Memo to California voters: If you’re tired of dysfunctional government where ideology trumps good public policy, vote yes on the “Elections: Open Primary” proposition this June.
Why? Because that’s the quickest way to assure putting at least some moderate centrists into the state Legislature. It’s also the quickest way to give a voice to millions of voters who now essentially have no representation in state government. And it’s the first step toward making state government work better, far faster and surer than a constitutional convention or any other tactic.
The open primary would be pretty simple: Each primary election would be completely open, with all candidates from all parties listed on a single ballot. No more Republican, Democratic, Green, Libertarian, or any other party primaries conducted simultaneously but separately. No more haggling over whether to let independent voters into party primaries.

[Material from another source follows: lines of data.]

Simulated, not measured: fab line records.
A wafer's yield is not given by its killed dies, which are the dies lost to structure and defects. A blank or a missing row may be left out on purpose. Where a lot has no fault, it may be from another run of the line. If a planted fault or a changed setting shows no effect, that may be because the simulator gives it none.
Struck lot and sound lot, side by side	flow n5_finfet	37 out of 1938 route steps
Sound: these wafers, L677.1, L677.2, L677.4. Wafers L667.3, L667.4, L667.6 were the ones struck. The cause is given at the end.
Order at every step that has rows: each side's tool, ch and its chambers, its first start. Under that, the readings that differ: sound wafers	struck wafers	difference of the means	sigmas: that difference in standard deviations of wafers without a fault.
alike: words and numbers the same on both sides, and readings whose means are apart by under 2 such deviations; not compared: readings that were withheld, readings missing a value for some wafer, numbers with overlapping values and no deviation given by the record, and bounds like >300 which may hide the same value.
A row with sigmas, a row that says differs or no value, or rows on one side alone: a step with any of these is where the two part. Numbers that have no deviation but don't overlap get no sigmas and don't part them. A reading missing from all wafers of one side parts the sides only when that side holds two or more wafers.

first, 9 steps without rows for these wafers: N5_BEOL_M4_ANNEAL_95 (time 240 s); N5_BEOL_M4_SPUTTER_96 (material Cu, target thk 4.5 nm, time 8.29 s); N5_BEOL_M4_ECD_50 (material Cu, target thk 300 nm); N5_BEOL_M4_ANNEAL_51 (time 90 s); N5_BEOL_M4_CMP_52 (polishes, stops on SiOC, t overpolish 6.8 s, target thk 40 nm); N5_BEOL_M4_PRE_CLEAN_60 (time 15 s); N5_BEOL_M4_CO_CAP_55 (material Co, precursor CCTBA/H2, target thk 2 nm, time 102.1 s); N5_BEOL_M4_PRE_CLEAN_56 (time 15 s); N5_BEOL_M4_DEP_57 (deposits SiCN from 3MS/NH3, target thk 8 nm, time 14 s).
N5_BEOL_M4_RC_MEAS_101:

From that one ballot, the top two vote-getters would reach a runoff election, regardless of their party affiliation, unless one has a clear majority.
This should sound familiar; it’s exactly how hundreds of local elections in California have been conducted over decades. This is why two Democrats often are the finalists in mayoral elections in places like Los Angeles, Oakland and Sacramento.
The open system differs in two ways from the “blanket primary” approved by voters in 1996 and later thrown out by the U.S. Supreme Court. That plan, used only in one California election cycle, also listed all candidates on a single ballot, but it put the leading vote-getter from each party into the runoff election. So all parties still conducted their own primaries.
The ideological extremists running both major parties hated that system as much as they despise the open primary, also known as the “top two” system. Regardless of ideology, party honchos can’t stand the idea that voters from the other major party could influence the primary outcome in theirs.
This might in fact be bad for the party bosses. But it’s good for almost everyone else. Here’s why:
Today’s legislative and congressional districts are gerrymandered so thoroughly that even though term limits change the bodies occupying them, very few seats ever switch parties. Change can rarely happen when voter registration in many districts is so one-sided that winning a party primary is tantamount to election.
So in a district where Republicans hold a 60-40 percent registration edge among voters willing to affiliate, Democrats essentially have no voice. Whoever wins the GOP nomination will get the seat. The converse for districts where Democrats maintain big advantages.
Because the primary winner can’t lose in a runoff, candidates rarely even try to appeal to the general populace, speaking only to the party faithful. Meanwhile, party primaries for many years have been dominated by extremists on the left or right, the left for Democrats and the right among Republicans.
Open primaries can change all that. Republicans running in GOP districts would need Democratic votes and could no longer cater only to their party’s right wing. The same for Democrats in districts their party dominates.
That’s exactly what leaders of the two major parties don’t want. Elected at party conventions attended mostly by true believers, they represent the far fringes, not the broad moderate middle of America and California. It’s no accident party bosses who find it hard to agree on anything all want to maintain the system that created them.
They went to court together to throw out the blanket primary and they teamed to defeat an open primary proposition in 2004. Their counterparts did the same thing in Oregon last year, defeating a top-two proposition there.
The two major parties are joined in opposing top two by the smaller parties, who want to stay in general elections even though they have no chance to win. They whine that they should have a presence in every election, regardless of whether they’ve earned it.
Even officials of the major parties will piously argue for this while they’re opposing open primaries. It’s the only time these people give the slightest thought to Greens, Libertarians and other small parties.
But open primaries don’t deprive any party of anything it earns. Put up candidates with wide appeal and they would make runoffs, just as they occasionally do in local primary elections.
There’s also the complaint that an open primary can put two candidates from the same party into a runoff. This can happen only if one of them draws heavily from members of the other major party. It’s possible in districts with one-sided registration if many members of the No. 2 party cross over in the primary. Rather than depriving those voters of representation, as party purists claim, an open primary actually would give them influence for the first time since 1998.
All of which should make the open primary the top priority this spring for any voter interested in better government for California. Nix it again and voters will have no one to blame but themselves for continued gridlock in the state Capitol.